On Behalf of | Oct 11, 2021 | Violent Crimes

One common defense that defendants facing violent offenses face often employ is a self-defense one. This defense centers around the idea that you turned to force to protect yourself from being subjected to significant bodily harm or death at the hands of another individual. 

Various self-defense laws exist, including “Stand Your Ground” laws. While Pennsylvania doesn’t have such a law in place, we do employ the Castle Doctrine, which functions similarly in that it provides legal protections for people who commit violence in the name of self-defense.

What does Pennsylvania’s Castle Doctrine allow?
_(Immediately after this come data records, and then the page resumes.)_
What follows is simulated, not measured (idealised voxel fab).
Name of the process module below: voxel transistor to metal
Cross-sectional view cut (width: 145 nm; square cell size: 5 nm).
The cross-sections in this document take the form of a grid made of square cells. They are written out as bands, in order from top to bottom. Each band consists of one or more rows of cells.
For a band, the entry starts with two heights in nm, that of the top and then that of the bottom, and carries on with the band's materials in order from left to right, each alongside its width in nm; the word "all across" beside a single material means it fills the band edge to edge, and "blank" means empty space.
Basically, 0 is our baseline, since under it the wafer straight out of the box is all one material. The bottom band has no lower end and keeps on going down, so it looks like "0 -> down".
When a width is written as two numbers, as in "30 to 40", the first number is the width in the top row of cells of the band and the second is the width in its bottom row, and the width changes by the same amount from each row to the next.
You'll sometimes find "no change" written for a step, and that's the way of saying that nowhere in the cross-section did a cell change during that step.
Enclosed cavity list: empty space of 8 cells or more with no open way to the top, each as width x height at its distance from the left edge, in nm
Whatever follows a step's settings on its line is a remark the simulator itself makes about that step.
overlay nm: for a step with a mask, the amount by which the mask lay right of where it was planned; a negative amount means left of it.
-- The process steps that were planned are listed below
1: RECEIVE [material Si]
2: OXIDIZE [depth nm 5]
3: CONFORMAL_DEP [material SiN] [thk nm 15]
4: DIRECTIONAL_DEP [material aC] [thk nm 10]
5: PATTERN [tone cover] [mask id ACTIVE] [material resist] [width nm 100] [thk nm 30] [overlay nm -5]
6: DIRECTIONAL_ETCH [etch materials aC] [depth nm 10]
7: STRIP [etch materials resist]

You can use force without needing to initially retreat when faced with imminent danger per this law. This doctrine is only applicable if you’re in your “castle” or a secure place, such as your place of employment, home or in your car. The logic behind the law is that you shouldn’t feel the need to retreat from potential attackers when you’re in what should be a safe place, such as the above-referenced places. 

There is one exception in the application of this doctrine: It doesn’t apply to you if you were the initial aggressor in the altercation with the other party. 

How do Pennsylvania’s self-defense laws define “imminent danger”?

18 Pa.C.S.A § 505 describes the use of force for self-protection, whereas 18 Pa.C.S.A § 506 is the state law describing when force can be used to protect others (aside from yourself). 

The first statute describes how self-protection is only lawful when you have a reasonable fear that force is warranted to protect yourself from someone else’s illegal actions that have the strong potential to result in your serious injury or death. In the case of the latter statute, you may be able to use force to protect others if you believe that your involvement is necessary — such as protecting a friend or child from an attack. 

It’s important that you understand the ins and outs of the Castle Doctrine and your right to apply it if you’re threatened with violence. This insight may provide you with some insight into how to best build an effective defense strategy in your criminal case.